Am I looking at a failed diode with a dead short in the alternator? Alternator is over 10 years old and unknown brand. I'm going to order a new AC Delco off Rockauto, but is there anything I can try to bench test the old one just to verify?
 
The bridge rectifiers connect the stator to the battery always through the output terminal. Diodes in them can fail as a short circuit, and it sounds like that's what happened. If you take an ohmmeter and put the positive lead on the disconnected output terminal and the negative lead to the case, you should measure an open circuit, but if you measure a low value, then yes, at least one diode has failed.
 
I will test that and report back. I just went back out and connected the battery again briefly. This alternator has 1 output stud with a wire connecting it to the positive battery terminal, and 1 small wire (16 ga?) that clips on, which I imagine is just for the charging monitor circuit. With the battery connected, the alternator to battery wire heats up and the back of the alternator gets very hot.
 
I've had a rectifier diode short inside the original CS130 series alternator (1996 car). It was red hot and squeeling, no indicator light issue. They are not particularly good series of alternators.
 
Am I looking at a failed diode with a dead short in the alternator?

Most likely.


is there anything I can try to bench test the old one just to verify?

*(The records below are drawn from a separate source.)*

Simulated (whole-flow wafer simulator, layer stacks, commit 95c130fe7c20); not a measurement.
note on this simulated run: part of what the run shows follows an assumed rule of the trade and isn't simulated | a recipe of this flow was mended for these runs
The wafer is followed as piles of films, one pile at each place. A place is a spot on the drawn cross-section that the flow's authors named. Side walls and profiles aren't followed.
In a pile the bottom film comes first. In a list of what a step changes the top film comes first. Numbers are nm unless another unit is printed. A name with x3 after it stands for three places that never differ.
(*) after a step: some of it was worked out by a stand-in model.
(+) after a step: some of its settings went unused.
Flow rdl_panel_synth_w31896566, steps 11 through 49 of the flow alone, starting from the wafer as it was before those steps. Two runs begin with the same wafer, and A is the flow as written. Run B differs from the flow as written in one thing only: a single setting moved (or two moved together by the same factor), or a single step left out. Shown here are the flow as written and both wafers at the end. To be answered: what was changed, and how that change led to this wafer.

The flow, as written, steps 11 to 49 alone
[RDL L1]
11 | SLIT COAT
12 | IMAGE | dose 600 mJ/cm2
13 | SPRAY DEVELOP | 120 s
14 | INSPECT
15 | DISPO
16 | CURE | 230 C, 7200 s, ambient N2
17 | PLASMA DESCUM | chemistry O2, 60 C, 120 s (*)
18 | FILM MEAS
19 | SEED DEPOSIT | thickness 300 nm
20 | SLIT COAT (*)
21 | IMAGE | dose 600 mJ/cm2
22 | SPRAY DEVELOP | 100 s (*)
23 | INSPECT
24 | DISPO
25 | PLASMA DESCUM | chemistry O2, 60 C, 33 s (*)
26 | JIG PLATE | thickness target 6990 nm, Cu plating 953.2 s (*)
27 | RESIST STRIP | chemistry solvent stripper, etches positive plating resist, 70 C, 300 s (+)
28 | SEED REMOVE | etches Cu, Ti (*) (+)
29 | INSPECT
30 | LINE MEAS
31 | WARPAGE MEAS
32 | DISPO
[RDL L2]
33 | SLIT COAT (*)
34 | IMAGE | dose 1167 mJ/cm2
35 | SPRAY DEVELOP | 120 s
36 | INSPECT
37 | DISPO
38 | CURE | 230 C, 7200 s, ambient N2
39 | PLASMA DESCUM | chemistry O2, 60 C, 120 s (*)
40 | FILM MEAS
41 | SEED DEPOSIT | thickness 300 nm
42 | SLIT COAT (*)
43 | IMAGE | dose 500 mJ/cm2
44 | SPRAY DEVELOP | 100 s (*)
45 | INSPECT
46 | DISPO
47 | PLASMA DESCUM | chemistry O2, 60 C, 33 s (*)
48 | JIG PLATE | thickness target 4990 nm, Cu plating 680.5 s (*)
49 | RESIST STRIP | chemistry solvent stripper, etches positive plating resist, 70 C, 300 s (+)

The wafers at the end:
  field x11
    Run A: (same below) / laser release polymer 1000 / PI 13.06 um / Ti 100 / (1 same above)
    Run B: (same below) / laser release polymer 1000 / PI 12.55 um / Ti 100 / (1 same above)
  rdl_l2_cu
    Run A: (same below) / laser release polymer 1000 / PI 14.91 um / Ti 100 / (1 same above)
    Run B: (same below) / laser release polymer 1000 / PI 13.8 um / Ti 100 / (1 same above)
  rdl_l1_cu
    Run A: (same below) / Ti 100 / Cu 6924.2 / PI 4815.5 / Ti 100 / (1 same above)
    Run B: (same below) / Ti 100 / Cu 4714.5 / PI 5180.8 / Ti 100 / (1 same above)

Various resistance readings on the unit and some of it's internal parts can verify this. If the diodes are bolted on, I'd unbolt them and measure those out of the alternator. YouTube should show you how to do this.

For fun you can take it to an auto parts store for testing.
 
That will also happen should the battery be connected backwards, though a side terminal battery makes that very difficult to do.
 
Check to see how much alternating current (ac) is being sent out by the alternator. Use a digital volt meter. A friend's old Nissan Z was doing weird electrical stuff. First thing I did was check the power at the battery. Yup, about 30vac on the 12VDC. He had to replace the alternator.
 
I've had a rectifier diode short inside the original CS130 series alternator (1996 car). It was red hot and squeeling, no indicator light issue. They are not particularly good series of alternators.

Yeah, the CS alternators were really terrible.
 
I have continuity between the output post and case with the alternator disconnected and removed. I switched the leads and still had continuity. I tested a different alternator and only had continuity in one direction but not if I switched the leads.

The local auto parts place wanted almost $200 for their rebuilts. I have a new AC Delco unit on the way from Rock auto for half that and it should be in tomorrow.
 
I have continuity between the output post and case with the alternator disconnected and removed. I switched the leads and still had continuity. I tested a different alternator and only had continuity in one direction but not if I switched the leads.

The local auto parts place wanted almost $200 for their rebuilts. I have a new AC Delco unit on the way from Rock auto for half that and it should be in tomorrow.
Yep, one of the 3 diodes is shorted from the stator is shorted (if remember the schematic correctly). Exactly what mine did. I took a look at it and was not impressed, throw away junk IMO. I used to repair the 10SI/12SI units.
 
The new alternator is in and working. I recharged the completely flat old battery (2 yrs old Everstart Plus from Walmart) and tested with my Ancel tester:

Old battery: Resistance 3.15 mOhm, est. 946 CCA

New battery: Resistance 3.27 mOhm, est. 915 CCA

Should I eat the $20 core fee and keep the old battery as a back up? At least the new one has dual terminals so I can use jumper cables if I ever need to.
 
The new alternator is in and working. I recharged the completely flat old battery (2 yrs old Everstart Plus from Walmart) and tested with my Ancel tester:

Old battery: Resistance 3.15 mOhm, est. 946 CCA

New battery: Resistance 3.27 mOhm, est. 915 CCA

Should I eat the $20 core fee and keep the old battery as a back up? At least the new one has dual terminals so I can use jumper cables if I ever need to.
a spare battery is always good, keep it on a trickle.